Sleek design; Strong gaming performance; Long battery life; Minimal bezel
Quiet speakers; Below-average display; Horrible webcam placement
The Gigabyte Aero 15X is a sleek machine with strong gaming performance, but its quiet speakers and dim display hold it back from being amazing.
At first glance, you might assume Gigabyte had created the most professional-looking gaming laptop ever. The Aero 15X ($2,299 as tested, $2,000 to start under the name "Aero 15") is sleek and almost bezel-free. It also offers a long-lasting battery and strong gaming performance, thanks to an Nvidia GeForce GTX 1070 Max-Q GPU, and solid productivity, thanks to an Intel Coffee Lake CPU. That sleek design is aimed at both gamers who want toned-down looks and creative types who want power. But the design hides a dimmer-than-average display, quiet speakers and one of the worst-placed webcams on the market, which may lead you to consider other machines.
The Aero 15X is plain, yet also sophisticated. While Gigabyte has, unfortunately, gotten rid of the fun colors it offered for the Aero last year (at least for the time being), this year's all-black version is still incredibly sleek. The carbon-fiber lid is mostly spartan, other than a reflective, silver Gigabyte logo and a small, arrow-shaped design that looks like metal.
The magic is still on the inside, though. When you open the laptop, you're greeted by a 15.6-inch, 1080p display with a very minimal bezel. Below the screen is a new Aero logo, which is much more visually exciting than the Gigabyte moniker on the outside. There's still a webcam on the hinge. The island-style keyboard is RGB-backlit, but the rest of the chassis is all black.
This laptop has a nice variety of ports, including an Ethernet jack, USB 3.0, an HDMI output, a Mini DisplayPort and a headphone jack on the right side.
On the left side are the power jack, a pair of USB 3.0 ports, Thunderbolt 3 and an SD card slot.
While the Aero 15X is nice and compact, at 4.5 pounds and 14 x 9.8 x 0.7 inches, it's not any svelter than competing laptops. The Dell XPS 15 is 4.6 pounds and 15.1 x 9.3 x 0.7 inches; the MSI GS65 Stealth Thin is 4.1 pounds and 14.1 x 9.8 x 0.7 inches, and the Asus ROG Zephyrus M GM501 is heftier, at 5.5 pounds and 15.1 x 10.3 x 0.8 inches.
While the color on the Aero's 15.6-inch, 1080p display pops, the screen doesn't get as bright as we'd like. When I watched a trailer for Ant-Man and the Wasp, a purple hot rod with flame decals popped against the gray of the road, but it was difficult to see a scene in which Scott Lang and Hank Pym watch the Wasp on monitors, because it was just too dark.
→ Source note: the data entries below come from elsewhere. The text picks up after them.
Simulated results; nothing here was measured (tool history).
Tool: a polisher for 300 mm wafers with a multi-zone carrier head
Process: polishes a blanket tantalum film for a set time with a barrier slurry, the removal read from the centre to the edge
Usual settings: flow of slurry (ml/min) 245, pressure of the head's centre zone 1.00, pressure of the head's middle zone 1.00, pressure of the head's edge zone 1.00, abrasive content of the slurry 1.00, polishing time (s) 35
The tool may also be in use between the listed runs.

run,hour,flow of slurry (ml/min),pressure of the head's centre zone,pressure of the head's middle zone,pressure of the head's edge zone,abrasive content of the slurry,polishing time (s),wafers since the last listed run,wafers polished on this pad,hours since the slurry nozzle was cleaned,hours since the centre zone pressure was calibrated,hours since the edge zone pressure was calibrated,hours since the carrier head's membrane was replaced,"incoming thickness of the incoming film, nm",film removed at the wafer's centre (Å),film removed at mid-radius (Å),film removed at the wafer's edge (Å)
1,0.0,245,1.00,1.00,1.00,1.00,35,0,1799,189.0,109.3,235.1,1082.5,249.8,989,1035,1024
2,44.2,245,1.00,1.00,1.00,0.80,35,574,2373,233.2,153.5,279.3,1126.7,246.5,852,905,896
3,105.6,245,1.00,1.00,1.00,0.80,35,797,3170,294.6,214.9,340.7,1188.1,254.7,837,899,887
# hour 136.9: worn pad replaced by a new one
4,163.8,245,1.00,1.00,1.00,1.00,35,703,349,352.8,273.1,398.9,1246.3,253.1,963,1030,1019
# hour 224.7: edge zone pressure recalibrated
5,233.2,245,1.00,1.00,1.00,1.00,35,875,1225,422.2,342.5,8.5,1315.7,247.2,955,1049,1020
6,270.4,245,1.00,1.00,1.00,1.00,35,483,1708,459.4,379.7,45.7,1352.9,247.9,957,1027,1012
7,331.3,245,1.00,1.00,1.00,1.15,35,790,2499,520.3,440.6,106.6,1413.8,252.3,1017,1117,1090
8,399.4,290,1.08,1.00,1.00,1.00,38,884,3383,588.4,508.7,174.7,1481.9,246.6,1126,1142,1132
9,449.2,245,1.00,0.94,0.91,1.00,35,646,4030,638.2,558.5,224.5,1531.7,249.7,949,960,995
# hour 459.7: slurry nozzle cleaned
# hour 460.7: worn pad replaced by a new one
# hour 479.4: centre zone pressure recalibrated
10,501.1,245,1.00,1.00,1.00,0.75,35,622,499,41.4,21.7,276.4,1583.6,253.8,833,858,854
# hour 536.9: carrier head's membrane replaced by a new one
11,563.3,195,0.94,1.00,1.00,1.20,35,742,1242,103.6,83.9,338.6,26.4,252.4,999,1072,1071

While I played Middle-earth: Shadow of War, bright spaces in an orc fortress looked great, with lush grass and red clay. But when a battle with Snafu the Seer backed me against a rock wall, the shadows were overpowering -- until archers shot fire arrows that lit up the display.
It was difficult to see a scene in which Scott Lang and Hank Pym watch the Wasp on monitors, because it was just too dark.
The Aero 15X covers 123 percent of the sRGB color gamut, meaning this laptop is less vivid than the premium gaming laptop average (136 percent), the Stealth Thin (150 percent) and the XPS 15 (188 percent), but better than the Zephyrus (120 percent).
This machine is dimmer than all of its competitors, at 266 nits. The average is 285 nits, while the XPS 15 measured 282 nits, the Zephyrus reached 286 nits and the Stealth Thin hit 294 nits.
Keyboard and Touchpad
With 1.4 millimeters of travel and 74 grams of force required to press down the keys, the keyboard feels snappy, but a bit on the shallow side. I never felt like I was bottoming out, but I would have preferred another millimeter or so of travel. Still, it was comfortable, and I hit 107 words per minute on the 10fastfingers.com typing test, which is standard for me. But I got a 3 percent error rate, rather than my usual 2 percent. You can customize the RGB keyboard backlighting use the Gigabyte Fusion app.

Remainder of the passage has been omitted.